Lou Lamoriello will have to decide which pending UFAs will comprise the New York Islanders core for years to come.
The New York Islanders are going to look very different at the start of next season.
Barry Trotz successfully reinvented the Isles’ identity to a hard-checking, defense-first, tight-knit hockey club. Entering the season, it was clear that philosophically the Isles’ front-office wanted to retain and build around the core in place for many more playoff runs to come. After all, one thing Trotz learned after winning the Stanley Cup is that growth as a group is the X-factor in taking it all home.
There will be plenty of cap space to go around next season with the Islanders projected to have a bit over $30 million to spend (according to CapFriendly and before the likely NHL cap hike). Of that salary, Lamoriello has to determine which of the nine total UFA’s to retain, including re-signing two RFAs in both Michael Dal Colle and Anthony Beauvillier.
Now with a full season’s sample under their belts, come the tough questions. Is Anders Lee really worth the likely seven-year, $7 million deal he’ll be looking for? Can Brock Nelson keep up the consistency he established this season at a cost closer to $6 million? Will Robin Lehner be willing to stick around for a short-term deal with Ilya Sorokin’s arrival on the horizon?
Inevitably, there will be some exclusions in next season’s roster. In order of priority, here’s an idea of what the Isles Brass may be thinking this offseason.
Love him, hate him, or anything in-between, the fact remains that the New York Islanders need Brock Nelson.
His 2018-19 53-point career-season may be masked in the guise of an expiring contract, but it doesn’t change the fact that Nelson has been a 20-goal, 40-plus point player in four of his last five seasons.
Prior to Trotz’s arrival, it seemed Nelson was as gone as Columbus’ slew of deadline acquisitions. Signed on to a one-year, $4.25 million deal, Nelson netted another 25 goals and 53 points. On paper, his best season to date. Intangibly, his most consistent season ever and a glimpse of what he can do under the leadership of Trotz.
There will be a fair selection of Centre’s to choose from this summer, headlined by Matt Duchene, and Nelson’s services will be in high demand. What Duchene ends up agreeing to (and if by chance it’s with the Islanders) will undoubtedly affect Nelson’s ask, but a safe guess would be closer to the $6-7 million range and for at least five years.
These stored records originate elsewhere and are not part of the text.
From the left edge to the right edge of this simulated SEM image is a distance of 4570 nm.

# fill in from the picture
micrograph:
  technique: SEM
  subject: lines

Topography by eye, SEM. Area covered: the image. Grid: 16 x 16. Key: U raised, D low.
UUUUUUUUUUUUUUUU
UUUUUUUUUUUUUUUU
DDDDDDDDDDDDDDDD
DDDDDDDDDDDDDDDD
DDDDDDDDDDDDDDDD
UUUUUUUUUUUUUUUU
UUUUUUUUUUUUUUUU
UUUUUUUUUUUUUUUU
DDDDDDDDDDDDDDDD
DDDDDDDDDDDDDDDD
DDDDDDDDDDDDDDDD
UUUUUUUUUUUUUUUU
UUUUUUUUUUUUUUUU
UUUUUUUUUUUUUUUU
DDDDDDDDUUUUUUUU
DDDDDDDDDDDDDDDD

Unless an upgrade is planned for their 1C/2C slot, keeping Nelson is a must.
If the Islanders do not re-sign Robin Lehner, it will not be from lack of trying.
Under the guidance of goalie-guru Mitch Korn and Piero Greco, Lehner set new career-highs in wins, save percentage, goals-against average, and shutouts. Both him and Thomas Greiss shared the franchise’s first William M. Jennings since 1984 and combined for the league’s best goaltending duo.
Last season, only one other team was interested in Lehner’s services after coming clean with his struggles. This summer, he would be wise to invest in two new cellphones.
There isn’t much that can be said about Lehner’s elite play that hasn’t already been established. Lehner resurrected his career on Long Island and had a season that landed him as a Vezina candidate after his career-worst.
The issue that lies within retaining Lehner is one Ilya Sorokin. Prior to the introduction of Lamoriello, Sorokin wanted no part of a venture overseas, and thankfully a successful season may sway the Isles’ goaltender of the future.
Unfortunately, that also dampens the chances of keeping Lehner if he is seeking longer term and a more stable future in net. If there is an agreement for a deal no longer than three years, there’s a feasible future for Lehner on the Island.
Regardless, the Islanders have to do what they can to keep Lehner around for the immediate future.
The first-year captain had big shoes to fill this season, being given the “C” just before the start of the regular season. For the first time in over five years, true leadership graced Long Island’s NHL team.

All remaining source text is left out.